This topic is intended for Container Service for Kubernetes (ACK) dedicated clusters that have cGPU Basic Edition installed. This topic describes how to troubleshoot GPU sharing and scheduling errors after you upgrade cGPU Basic Edition in an ACK dedicated cluster to cGPU Professional Edition.
Issue
After you upgrade cGPU Basic Edition in an ACK dedicated cluster to cGPU Professional Edition, the extender configuration related to ack-cgpu in kube-scheduler is lost. As a result, you cannot share or schedule GPU resources in the cluster.
Cause
When the system upgrades cGPU Basic Edition to cGPU Professional Edition, the current kube-scheduler configuration is overwritten by the default configuration. This causes the loss of the extender configuration.
Solution
To troubleshoot this issue, perform the following steps:
Step 1: Check the extender configuration
Remotely log on to each control plane.
Check whether
scheduler-extender-config.json
exists in the/etc/kubernetes/manifests/kube-scheduler.yaml
file of each control plane, as shown in the following figure.If scheduler-extender-config.json does not exist, proceed to Step 2. If scheduler-extender-config.json exists, the extender configuration is not lost and no repair is needed. In this case, join DingTalk group 30421250 to request technical support.

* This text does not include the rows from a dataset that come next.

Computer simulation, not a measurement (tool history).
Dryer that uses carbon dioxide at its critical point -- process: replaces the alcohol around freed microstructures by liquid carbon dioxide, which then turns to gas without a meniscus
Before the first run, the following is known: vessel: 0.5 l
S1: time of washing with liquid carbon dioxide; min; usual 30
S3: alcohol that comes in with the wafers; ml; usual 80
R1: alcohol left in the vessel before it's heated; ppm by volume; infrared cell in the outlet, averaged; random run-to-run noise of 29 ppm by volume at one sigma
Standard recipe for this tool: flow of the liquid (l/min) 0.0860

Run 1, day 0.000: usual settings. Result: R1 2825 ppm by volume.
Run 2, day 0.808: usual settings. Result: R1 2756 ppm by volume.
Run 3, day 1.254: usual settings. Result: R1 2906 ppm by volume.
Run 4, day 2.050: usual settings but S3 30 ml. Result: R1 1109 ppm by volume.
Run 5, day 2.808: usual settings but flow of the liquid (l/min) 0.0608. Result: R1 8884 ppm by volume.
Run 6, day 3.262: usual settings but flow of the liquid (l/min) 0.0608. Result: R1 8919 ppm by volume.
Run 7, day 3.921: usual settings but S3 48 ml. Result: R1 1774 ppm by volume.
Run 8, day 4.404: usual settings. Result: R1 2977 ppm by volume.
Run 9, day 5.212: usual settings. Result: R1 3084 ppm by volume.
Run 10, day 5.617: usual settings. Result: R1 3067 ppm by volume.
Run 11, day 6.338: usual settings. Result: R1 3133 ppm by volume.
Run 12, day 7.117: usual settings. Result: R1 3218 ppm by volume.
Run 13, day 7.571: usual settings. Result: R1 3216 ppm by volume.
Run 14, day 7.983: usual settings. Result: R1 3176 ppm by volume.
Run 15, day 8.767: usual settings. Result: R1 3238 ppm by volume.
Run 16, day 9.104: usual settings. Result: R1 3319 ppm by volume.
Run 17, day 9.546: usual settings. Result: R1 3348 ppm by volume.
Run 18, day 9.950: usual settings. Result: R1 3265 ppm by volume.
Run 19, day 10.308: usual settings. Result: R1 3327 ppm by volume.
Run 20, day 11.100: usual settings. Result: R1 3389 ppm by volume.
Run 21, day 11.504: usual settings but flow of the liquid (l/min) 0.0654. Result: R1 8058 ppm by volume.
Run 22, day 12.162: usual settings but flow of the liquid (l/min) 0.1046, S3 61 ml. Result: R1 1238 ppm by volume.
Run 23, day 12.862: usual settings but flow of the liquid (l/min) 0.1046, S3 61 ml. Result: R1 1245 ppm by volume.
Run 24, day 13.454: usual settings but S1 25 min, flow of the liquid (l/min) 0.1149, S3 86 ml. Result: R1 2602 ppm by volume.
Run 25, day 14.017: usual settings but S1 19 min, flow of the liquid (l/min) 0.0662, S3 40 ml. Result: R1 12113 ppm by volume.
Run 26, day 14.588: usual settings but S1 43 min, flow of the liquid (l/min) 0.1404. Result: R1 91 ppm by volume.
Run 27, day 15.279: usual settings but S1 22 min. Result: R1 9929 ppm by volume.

Step 2: Run the repair program
Remotely log on to a control plane.
Run the following command to download the repair tool:
sudo wget http://aliacs-k8s-cn-beijing.oss-cn-beijing.aliyuncs.com/gpushare/extender-config-update-linux -O /usr/local/bin/extender-config-update
Run the following command to make the repair tool executable:
sudo chmod +x /usr/local/bin/extender-config-update
Run the following command to launch the repair tool:
sudo extender-config-update
Run the following command to query the status of kube-scheduler. Check whether kube-scheduler is restarted and running.
kubectl get po -n kube-system -l component=kube-scheduler
In the following output, 14s is displayed in the AGE column. This indicates that kube-scheduler is restarted and repaired.
NAME READY STATUS RESTARTS AGE kube-scheduler-cn-beijing.192.168.8.37 1/1 Running 0 14s kube-scheduler-cn-beijing.192.168.8.38 1/1 Running 0 14s kube-scheduler-cn-beijing.192.168.8.39 1/1 Running 0 14s
Refer to Step 1: Check the extender configuration to verify that the extender configuration in the
kube-scheduler.yaml
file is restored. Then, proceed to Step 3.
Step 3: Verify the result
Remotely log on to a control plane.
Create a file named /tmp/cgpu-test.yaml for verification.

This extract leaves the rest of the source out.